Banner image: "We Are Closer Than We Think" by Ed Dingli.
In Maslow’s famous Hierarchy of Needs, “belongingness” sits just above basic physiological requirements like nourishment and safety, perhaps the clearest acknowledgment that belonging is a fundamental need for all of us. At OBI, our interest in belongingness is guided by the question of how we can embed belonging within the systems and structures that shape our lives. Our focus on structures reflects the reality that interpersonal work alone cannot fix systemic and structural othering, as illustrated by the wide disparities we see in public health, housing, and educational outcomes across a variety of identity groups.
At its core, structural belonging requires mutual power, access, and opportunity among all groups and individuals within a shared container (such as a society, organization, club, etc). Operationalizing belonging means that all groups and individuals can contribute to the evolution or definition of that to which they seek to belong, which may entail a profound transformation of the container itself, not just the inclusion of individuals within them.
Indeed, in contrast to important concepts related to equity like “diversity” or “inclusion,” belonging is not merely a transactional solution, such as filling seats at a table or being included in existing structures. Rather, belonging is about the transactional and the transformational: it’s building the table together—or maybe deciding we need something other than a table to meet our needs altogether.

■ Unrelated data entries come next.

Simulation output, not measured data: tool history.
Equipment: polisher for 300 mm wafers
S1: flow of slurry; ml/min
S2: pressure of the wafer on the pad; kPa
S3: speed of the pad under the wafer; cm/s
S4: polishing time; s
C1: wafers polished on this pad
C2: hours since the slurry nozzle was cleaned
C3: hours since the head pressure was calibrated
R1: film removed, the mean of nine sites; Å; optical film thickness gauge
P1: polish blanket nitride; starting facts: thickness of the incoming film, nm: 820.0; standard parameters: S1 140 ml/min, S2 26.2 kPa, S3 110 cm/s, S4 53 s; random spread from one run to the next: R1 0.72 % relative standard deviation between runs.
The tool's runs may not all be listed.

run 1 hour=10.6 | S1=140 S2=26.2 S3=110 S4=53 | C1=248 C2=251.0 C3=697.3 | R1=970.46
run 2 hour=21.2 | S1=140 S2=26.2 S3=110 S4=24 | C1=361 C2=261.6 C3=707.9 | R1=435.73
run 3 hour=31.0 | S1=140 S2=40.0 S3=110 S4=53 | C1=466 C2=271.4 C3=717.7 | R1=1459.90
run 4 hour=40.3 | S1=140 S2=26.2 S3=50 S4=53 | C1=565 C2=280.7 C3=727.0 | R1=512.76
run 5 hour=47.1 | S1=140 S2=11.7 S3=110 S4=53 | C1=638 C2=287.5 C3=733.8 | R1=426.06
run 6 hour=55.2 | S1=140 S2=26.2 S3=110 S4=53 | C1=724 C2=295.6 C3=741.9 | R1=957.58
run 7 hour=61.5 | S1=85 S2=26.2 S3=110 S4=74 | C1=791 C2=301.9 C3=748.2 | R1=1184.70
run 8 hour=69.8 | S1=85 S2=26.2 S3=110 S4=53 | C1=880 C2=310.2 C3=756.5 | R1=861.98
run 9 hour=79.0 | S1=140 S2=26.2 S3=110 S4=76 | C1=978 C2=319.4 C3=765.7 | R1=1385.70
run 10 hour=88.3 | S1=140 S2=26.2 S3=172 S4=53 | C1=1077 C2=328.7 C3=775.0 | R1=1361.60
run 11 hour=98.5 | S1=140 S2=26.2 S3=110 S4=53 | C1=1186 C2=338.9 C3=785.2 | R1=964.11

Bridging is a project aimed at crossing identity-based lines and is an essential tool for building belonging. To bridge involves two or more individuals or groups coming together across acknowledged lines of difference in a way that both affirms their distinct identities, and allows for a new, more expansive identity. Bridging addresses tensions or “breaking” dynamics that sustain division, in order to develop a new “we” that is not only more inclusive, but cohesive, durable, and consistent with bringing about belonging and greater social justice. The new “we” that results need not agree on everything, or even very much; but its members should have a shared empathy and lasting stake in one another. Bridging rejects all strict “us versus them” framings, but without erasing what is different and unique in each party.
The Othering and Belonging Institute partners with community-based organizations, research institutions, and policymakers to expand the possibilities for enlarging belonging in our country and beyond.